Saturday, January 13, 2007

LA Times: Romney's Religious Rights

Tim Rutten has an interesting op-ed on Mitt Romney in today's Los Angeles Times. In response to the recent articles in Slate and The New Republic, Rutten argues that while Romney's record is certainly fair game, his faith is unfairly being used against him. Here are a few snippets (the full article can be found here):
[I]t's been nearly half a century since our political journalism has witnessed anything quite as breathtakingly noxious and offensive as the current attempt to discredit Mitt Romney, a potential Republican presidential candidate, because the Massachusetts governor is a Mormon....

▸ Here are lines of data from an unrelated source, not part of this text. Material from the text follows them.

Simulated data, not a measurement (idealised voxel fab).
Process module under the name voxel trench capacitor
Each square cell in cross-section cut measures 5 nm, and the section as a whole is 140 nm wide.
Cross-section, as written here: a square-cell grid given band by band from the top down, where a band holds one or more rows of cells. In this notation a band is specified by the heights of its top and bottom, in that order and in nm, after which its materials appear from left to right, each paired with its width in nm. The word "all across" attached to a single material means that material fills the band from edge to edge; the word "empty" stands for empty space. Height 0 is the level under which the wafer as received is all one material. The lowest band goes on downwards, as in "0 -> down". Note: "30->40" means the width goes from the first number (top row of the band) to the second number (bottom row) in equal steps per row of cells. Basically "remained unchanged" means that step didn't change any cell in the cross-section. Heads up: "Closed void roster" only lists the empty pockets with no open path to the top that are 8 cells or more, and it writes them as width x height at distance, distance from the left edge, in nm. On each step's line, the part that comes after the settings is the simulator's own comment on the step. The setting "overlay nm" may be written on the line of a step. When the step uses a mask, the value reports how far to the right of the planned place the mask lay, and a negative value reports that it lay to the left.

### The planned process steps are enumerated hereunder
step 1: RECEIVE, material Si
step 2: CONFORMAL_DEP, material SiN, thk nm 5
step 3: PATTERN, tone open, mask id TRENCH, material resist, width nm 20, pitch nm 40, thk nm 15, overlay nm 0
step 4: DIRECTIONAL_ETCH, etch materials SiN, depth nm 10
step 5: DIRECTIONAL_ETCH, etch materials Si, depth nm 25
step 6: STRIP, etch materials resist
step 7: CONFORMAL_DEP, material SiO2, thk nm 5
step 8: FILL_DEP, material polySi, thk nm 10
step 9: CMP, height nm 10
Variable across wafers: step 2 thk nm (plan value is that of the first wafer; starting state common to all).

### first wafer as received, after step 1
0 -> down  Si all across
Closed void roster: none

Religious belief is a matter of conscience and if there is no privacy of conscience there is no separation of church and state, a principle both Slate and the New Republic claim to defend. Do the editors of those journals really want to take us back to the 1960s, when as many as one American in four said they never would vote for a Catholic or a Jew for president? Not likely.

What both journals are doing is playing with social fire for the sake of narrow partisan advantage, hoping to knock a potentially attractive conservative candidate out of the running in much the same way that some Republican commentators desperately attempted to prod some Catholic bishop somewhere into denying Democratic presidential candidate John Kerry communion because he's pro-choice.

That effort didn't succeed and this one probably won't either because an instinctively tolerant American people understands the difference between legitimate journalistic inquiry and an inquisition.